In my previous strength of opposition article I incorrectly concluded that there is no strength of opposition effect, this article will attempt to explain the phenomenon. The mistakes in the previous article are not the result of poor statistical evaluation of the data, but rather poor data. I made some mistakes that are documented in the previous article, related to my scripts. I had compared third period of one player to the first period of another (conclude there is no correlation – go figure…).

**Introduction**

Strength of opposition is extremely hard to measure, due to several factors. You must separate offense from defense, because players will be matched to a different type of opposition depending on their strength. Players must then be some how, rated at some given value that evaluates how good a players is (preferably not subjectively), this factor also should not be significantly effected by opposition. One can just look at ice time as a measure of quality (coach is all knowing) and thus work from there, and that is the best way to find out who is played against the “top” lines. To find out if a player’s statistics are skewed by their opposition one needs a rating that looks at quality of the top lines they play against (and second, third and forth lines).

**Lines**

The line of a player is reasonably easy to guess I did a poor approximation predicting line using a linear regression style (more ice time implies better line). Before I go into the analysis I should explain the statistic: Line score basically a number from 0-3 for forwards or 0-2 for defense that rates how much time they are on the ice per game. So 18 minutes of even strength time for a defenseman would make him a 0 for line score, 8 minutes would get you a 2 or so. The exact values don’t have to be perfect because it will just scale it linearly. Forwards spend less time on the ice in general (with a few exceptions) and as such have a different scale. When I look at who each player is playing against I can just take an average of their opponents line scores and approximate the “line of opposition” I do so separately for both forwards and defense (hopefully teams always use a 3 forwards and 2 defense during 5 on 5 situations, otherwise my results are wrong). Once you get the average over a season you can compare players amongst a team (comparing between teams is a little more complicated and I don’t plan on doing it here).

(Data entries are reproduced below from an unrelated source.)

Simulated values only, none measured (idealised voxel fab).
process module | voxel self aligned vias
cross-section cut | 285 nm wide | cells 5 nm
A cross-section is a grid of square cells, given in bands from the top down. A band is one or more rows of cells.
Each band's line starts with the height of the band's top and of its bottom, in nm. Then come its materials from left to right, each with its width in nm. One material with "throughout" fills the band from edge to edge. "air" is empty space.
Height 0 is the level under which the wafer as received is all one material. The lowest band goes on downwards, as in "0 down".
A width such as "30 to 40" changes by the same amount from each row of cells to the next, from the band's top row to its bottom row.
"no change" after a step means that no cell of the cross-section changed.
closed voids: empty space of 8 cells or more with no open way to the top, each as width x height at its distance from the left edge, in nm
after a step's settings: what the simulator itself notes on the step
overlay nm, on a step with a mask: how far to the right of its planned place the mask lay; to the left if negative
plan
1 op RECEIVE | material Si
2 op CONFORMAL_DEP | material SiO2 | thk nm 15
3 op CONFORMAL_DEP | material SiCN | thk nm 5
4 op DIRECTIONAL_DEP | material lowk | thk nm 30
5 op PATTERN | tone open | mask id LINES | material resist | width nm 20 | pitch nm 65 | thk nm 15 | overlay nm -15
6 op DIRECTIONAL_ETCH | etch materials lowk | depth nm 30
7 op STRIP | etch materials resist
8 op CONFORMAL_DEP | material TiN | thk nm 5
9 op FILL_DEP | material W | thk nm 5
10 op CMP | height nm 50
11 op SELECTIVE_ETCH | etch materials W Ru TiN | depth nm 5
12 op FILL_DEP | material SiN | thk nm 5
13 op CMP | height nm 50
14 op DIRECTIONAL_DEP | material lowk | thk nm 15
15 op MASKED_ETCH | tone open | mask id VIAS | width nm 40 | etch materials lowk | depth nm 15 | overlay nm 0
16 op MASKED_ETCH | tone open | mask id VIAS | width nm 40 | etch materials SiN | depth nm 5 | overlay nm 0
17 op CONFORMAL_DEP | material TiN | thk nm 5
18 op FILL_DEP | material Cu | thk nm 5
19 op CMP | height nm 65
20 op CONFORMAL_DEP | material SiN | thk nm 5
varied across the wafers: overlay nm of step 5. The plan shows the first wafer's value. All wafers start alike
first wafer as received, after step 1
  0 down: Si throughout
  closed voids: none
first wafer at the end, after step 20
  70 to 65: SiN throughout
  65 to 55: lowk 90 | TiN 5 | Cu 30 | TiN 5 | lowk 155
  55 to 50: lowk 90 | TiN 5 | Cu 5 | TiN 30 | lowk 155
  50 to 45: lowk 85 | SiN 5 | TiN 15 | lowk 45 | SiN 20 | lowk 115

To start me off, I listed two defensemen from every team, who face the top forward lines (interesting how different the score are between divisions: Ovechkin’s and Crosby’s ice time is affecting the results). This list is more here to demonstrate the effectiveness of such tools and demonstrate that the expected results come out. Based on these lists, easy defense opposition, and easy forward opposition, it would appear that coaches have an easier time making defensive style matching than offensive matching (easier to get Ohlund out vs Sakic than Sakic out vs. Brookbank) due to the fact that there are no stars playing against the worst defenseman. And it would appear, that in general the strategy in the NHL is best vs. best (although the small differnces in line scores indicate otherwise). This is likely the result of the fact that you try to get Sakic out as much as you possibly can (required break time then back on ice), whereas Brookbank can go on the ice whenever so you make sure he's out when it wont cost you the game. For interest sake I made the opposite defensive list: defensemen who were protected.

**Strength of Opposition and Statistics**

So now the real question: what does this all mean? In general what we really want to know is how this affects the statistics of players. Would Naslund get more goals per minute if he was played less vs. 4^{th} line opponents (given the same supporting cast)? The answer is most likely yes, but then the question is how many more? The problem with measuring this is that players are so entrenched in their positions it’s hard to look at things in a before and after type setting. One would have to break all players into categories of line (per game/year) and compare how their stats were hurt by playing against tougher opposition, but one would also have to scale out age and developmental issue (injuries). In summary: it’s impossible to figure out the “cost” of being on a different line (from me perspective at least), but I can do something. As I have analyzed before I can look at players in terms of “line shooting percentage” for offense and “expected goals against per hour” for defense. The defensive measure is independent of goaltending and the offensive measure captures many aspects of scoring, while removing the defensive aspects (possession), so good players on bad teams can be measured accurately. Once I know a players “rating” based on the two scales listed above I can look at how “difficult” these lines actually were (some teams have bad top lines), in fact some coaches, I would argue cannot determine talent as there are likely a number of 2^{nd} lines that are more effective than their fellow 1^{st} lines, but I’ll save that discussion for another day. In order to make my comparisons “nice” I converted the above statistics into statistics with an average of 50 and standard deviation of 20, I also made a max of 100 and min of 0, so that players who fell out of the spectrum due to amazing “skills” would not mess with the statistics to extremely (generally extremes are caused by low ice time numbers or error). Once I have both scores I can compare how offensive and defensive their respective opposition is by using the same average techniques mentioned above, however I no longer need to separate defenseman from forwards, because they are on the same scale.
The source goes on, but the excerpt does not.